2.6.3 The beginning of ebooks

A second game-changing development was already being thought about by the few enterprising publishers who were not totally ignorant of computer technology. This was the prospect of reading books on a computer screen rather than on paper. It was the coming of electronic books, or ebooks as we now think of them.

Consider, by way of example, the US firm Renaissance E Books, which was founded in 1997. This firm was undoubtedly one of the earliest publishers of ebooks on the web. In 2003, shortly before his death, the original founder of the company sold the business to a consortium which appointed a well known publishing editor named Jean Marie Stine to run the show. And run it she did, very well.

Shortly after Jean Marie took charge, I signed a number of contracts with Renaissance to publish some of my own books in digital formats (long before the Kindle, please notice); these contracts were models of their kind.

In the early days, ebooks were mostly sold in pdf format. But you didn’t have to be very bright to see that, as soon as a really efficient and easily portable ebook reader was developed, something that you could carry around in your pocket or handbag, the sale of ebooks would really take off. More of that later.

2.6.4 Summary

The purpose of section 2.6 has been to gain an overview of trade publishing at the very end of the twentieth century.

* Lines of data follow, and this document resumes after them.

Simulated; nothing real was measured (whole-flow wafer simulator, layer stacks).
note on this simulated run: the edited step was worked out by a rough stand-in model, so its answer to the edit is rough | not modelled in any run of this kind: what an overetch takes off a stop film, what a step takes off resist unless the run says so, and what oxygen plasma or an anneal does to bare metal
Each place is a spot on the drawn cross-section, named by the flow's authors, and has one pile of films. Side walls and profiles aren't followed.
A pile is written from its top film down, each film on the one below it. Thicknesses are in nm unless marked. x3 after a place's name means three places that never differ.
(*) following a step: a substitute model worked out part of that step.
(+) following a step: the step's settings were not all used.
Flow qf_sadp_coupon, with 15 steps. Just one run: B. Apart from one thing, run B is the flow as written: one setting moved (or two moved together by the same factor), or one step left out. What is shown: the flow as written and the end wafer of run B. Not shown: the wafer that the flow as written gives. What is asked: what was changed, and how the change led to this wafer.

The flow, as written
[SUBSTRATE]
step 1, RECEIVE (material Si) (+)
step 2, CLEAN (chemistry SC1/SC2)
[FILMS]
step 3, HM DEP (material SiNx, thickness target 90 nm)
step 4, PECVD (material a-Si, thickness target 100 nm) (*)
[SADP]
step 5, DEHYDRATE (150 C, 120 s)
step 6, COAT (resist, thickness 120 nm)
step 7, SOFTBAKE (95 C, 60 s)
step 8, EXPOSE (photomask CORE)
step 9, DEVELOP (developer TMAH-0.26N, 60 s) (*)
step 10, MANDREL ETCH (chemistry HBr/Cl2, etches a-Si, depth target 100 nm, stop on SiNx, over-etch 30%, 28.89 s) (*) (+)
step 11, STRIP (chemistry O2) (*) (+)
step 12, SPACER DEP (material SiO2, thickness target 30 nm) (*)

Publishing firms are first and foremost businesses. That is to say, their purpose is to make money for the shareholders. As such, their performance has always been somewhere between awful and pitiful. For an examination of British publishers, seen from this perspective, please see Eric de Bellaigue’s 2004 book, British Book Publishing as a Business since the 1960s.

The brutal truth is that twentieth-century trade publishing’s business model was so weak that it was always going to have trouble in avoiding collapse; and, in the early years of the twenty-first century, change began to come about at an amazing speed. Traditional book publishing, which had barely been able to stagger along financially even without much challenge, was now going to find it very hard to cope.

The final outcome of the battle between traditional and digital is not yet known (see Part Three, which follows). But one thing is certain. You could hardly find a group of people less well qualified to cope with rapid technological developments than those who worked in book publishing in the year 2000.

PART 3: FINAL THOUGHTS – Will traditional publishing survive? And do writers really need it anyway?

3.1 The impact of the digital age

This book is being written in 2014, roughly fifteen years since the turn of the century, a period which we dealt with in Part Two. Part Three therefore looks at the impact of technology on the publishing business during the crucial years since 2000.

Like it or not – and some people hate it – the last ten years in particular have seen massive changes in the publishing industry, and it is instructive to compare what has happened there to what happened in other industries which were transformed by digital techniques.

Consider the business of photography. You can hardly fail to have noticed that these days everyone from the age of six upwards has a digital camera. And you’ve probably noticed that old-fashioned film has almost vanished from the shops. Grandma no longer carries a boasting book full of snapshots of her grandchildren: instead she has an iPad or a tablet, and she whizzes through the piccies by swiping her fingers across a screen.

What you may not have noticed, unless you’re very keen on photography, is that all this changed within just a very few years. More to the point, some hugely famous photographic firms simply went out of business – they were swept away by the surge of digital change. Legendary companies such as Polaroid, Bronica, Contax, Agfa, Konica, Minolta and Ilford all withered and died.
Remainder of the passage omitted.